Reading @Expertium blog’s benchmark page, the following section caught my attention:
Consider the content of the cards: text, sound, and images. It would require adding another machine learning algorithm (or even several algorithms) just for text/audio/image recognition, and we wouldn’t be able to train it since Dae (the main Anki dev) can’t give us a dataset that has all of the content of cards. That is against Anki’s privacy policy, only scheduling data is available publicly.
It’s clear Damien won’t be able to provide the dataset with card content included, for obvious reasons, but what if users were asked to voluntarily send it themselves? Could that help gather a critical mass necessary for training?

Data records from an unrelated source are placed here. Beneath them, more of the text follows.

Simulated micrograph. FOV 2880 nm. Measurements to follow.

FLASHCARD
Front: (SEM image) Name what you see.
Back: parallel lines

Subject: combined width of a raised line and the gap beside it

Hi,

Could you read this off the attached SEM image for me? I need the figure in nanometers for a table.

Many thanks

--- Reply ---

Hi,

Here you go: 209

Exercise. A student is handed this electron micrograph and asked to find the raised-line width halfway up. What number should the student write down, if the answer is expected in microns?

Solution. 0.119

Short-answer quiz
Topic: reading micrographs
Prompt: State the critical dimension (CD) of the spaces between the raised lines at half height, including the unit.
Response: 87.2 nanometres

Where will the data be sent? Or, you’re saying AnkiWeb should have a opt-in for sharing card data? Don’t you think it’s a privacy issue if someone unknowingly opts into that?
To any server chosen by Expertium/L.M.Sherlock/dae. As to how, either through a form or through an option inside Ankiweb/Anki/fsrs4anki helper.
In such case it would be off by default and a warning would be displayed to ensure a user is fully aware before proceeding, and if that’s not enough, users could be required to check consent boxes as well.
@dae what do you think? If this is feasible I’m more than happy to offer my help. Take your time if you need to research the matter before responding, just wanted to make sure this thread didn’t get lost in your notifications.
I’m skeptical it will yield useful results, and don’t have the time to update AnkiWeb to handle this. As users would have to opt-in anyway, I suggest you implement it as an add-on that will upload the data somewhere instead.
Thank you for your feedback, dae, it’s appreciated. I’m about as skeptical, but I think it’s worth a try. If @L.M.Sherlock and @Expertium have no provider or plan of their own, I’ll look for appropriate providers to handle the data and then work on writing the add-on.
Yes GDPR really require something is not enabled by default, and as someone who is adding/mining content from private conversation, it would be quite problematic that those are just exported by default
Do you mean by text analysis, it takes into account the interference of what the text of different cards could have upon the retention of other cards I suppose this does not work with various languages (like German) @L.M.Sherlock you might want to see this.